The Department of Energy has the difficult task of cleaning up hazardous and radioactive waste from energy research and nuclear weapons production dating to World War II. This report describes the estimated cost of this future cleanup—DOE's environmental liability—and related issues.
- The estimated future cost was $512 billion in FY 2020
- Most of the liabilities ($406 billion of the total) are for cleanup activities managed by DOE's Office of Environmental Management
- The growth of the Office's environmental liability has outpaced its cleanup spending
In 2017, we added the federal government's environmental liabilities to our High Risk List.
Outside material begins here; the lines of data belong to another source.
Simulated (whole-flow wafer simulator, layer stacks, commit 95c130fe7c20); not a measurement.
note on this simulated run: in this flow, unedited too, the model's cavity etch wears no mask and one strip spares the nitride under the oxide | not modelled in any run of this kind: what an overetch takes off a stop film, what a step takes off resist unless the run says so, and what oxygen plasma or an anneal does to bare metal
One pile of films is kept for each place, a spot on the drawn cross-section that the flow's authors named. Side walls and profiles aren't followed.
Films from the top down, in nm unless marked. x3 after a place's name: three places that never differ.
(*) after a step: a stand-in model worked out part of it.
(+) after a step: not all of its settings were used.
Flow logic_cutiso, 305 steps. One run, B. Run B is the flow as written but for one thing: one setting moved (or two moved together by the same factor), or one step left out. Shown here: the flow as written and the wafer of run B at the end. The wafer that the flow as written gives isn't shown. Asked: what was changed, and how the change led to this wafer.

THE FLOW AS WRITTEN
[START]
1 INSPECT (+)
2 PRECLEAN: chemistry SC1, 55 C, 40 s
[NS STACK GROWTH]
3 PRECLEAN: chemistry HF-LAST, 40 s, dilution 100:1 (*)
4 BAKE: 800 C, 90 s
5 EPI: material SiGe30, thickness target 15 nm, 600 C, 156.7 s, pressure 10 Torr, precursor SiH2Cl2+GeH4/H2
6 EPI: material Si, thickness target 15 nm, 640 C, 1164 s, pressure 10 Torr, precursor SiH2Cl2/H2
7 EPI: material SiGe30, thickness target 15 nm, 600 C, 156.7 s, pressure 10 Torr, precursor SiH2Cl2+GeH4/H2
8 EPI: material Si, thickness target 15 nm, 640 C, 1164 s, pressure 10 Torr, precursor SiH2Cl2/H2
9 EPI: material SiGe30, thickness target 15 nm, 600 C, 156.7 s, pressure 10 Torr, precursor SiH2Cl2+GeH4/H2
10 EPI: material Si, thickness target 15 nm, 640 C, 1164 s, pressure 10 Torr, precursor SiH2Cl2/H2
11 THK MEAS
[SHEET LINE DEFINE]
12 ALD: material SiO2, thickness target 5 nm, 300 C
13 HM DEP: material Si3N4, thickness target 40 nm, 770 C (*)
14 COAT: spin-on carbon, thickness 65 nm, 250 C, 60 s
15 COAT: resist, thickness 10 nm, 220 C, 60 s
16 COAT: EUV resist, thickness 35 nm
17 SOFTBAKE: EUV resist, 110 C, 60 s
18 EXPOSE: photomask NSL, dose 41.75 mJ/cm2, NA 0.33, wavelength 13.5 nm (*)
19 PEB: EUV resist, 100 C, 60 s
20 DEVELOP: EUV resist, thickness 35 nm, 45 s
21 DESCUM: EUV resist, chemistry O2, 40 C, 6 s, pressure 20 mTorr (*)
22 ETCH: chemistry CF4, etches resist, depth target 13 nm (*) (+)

Office of Environmental Management's Estimated Environmental Liability, Fiscal Years 2011-2020
What GAO Found
The Department of Energy's (DOE) environmental liability is large and growing. In managing cleanup responsibilities related to this liability, DOE faces challenges in contract and project management, and has opportunities to reduce costs and risks.
Why GAO Did This Study
DOE is tasked with cleaning up hazardous and radioactive waste created by nuclear weapons research and production sites across the country dating back to World War II and the Cold War. DOE's cleanup mission includes addressing contaminated soil and groundwater, deactivating and decommissioning contaminated facilities, and building facilities to treat millions of gallons of radioactive waste. DOE's estimate of the probable costs for this future cleanup is known as its environmental and disposal liability (or environmental liability).
This report describes the status of DOE's environmental liability, and challenges and opportunities GAO has identified that DOE faces in managing its cleanup responsibilities. GAO reviewed its prior reports and synthesized key findings and recommendations related to DOE's environmental liability.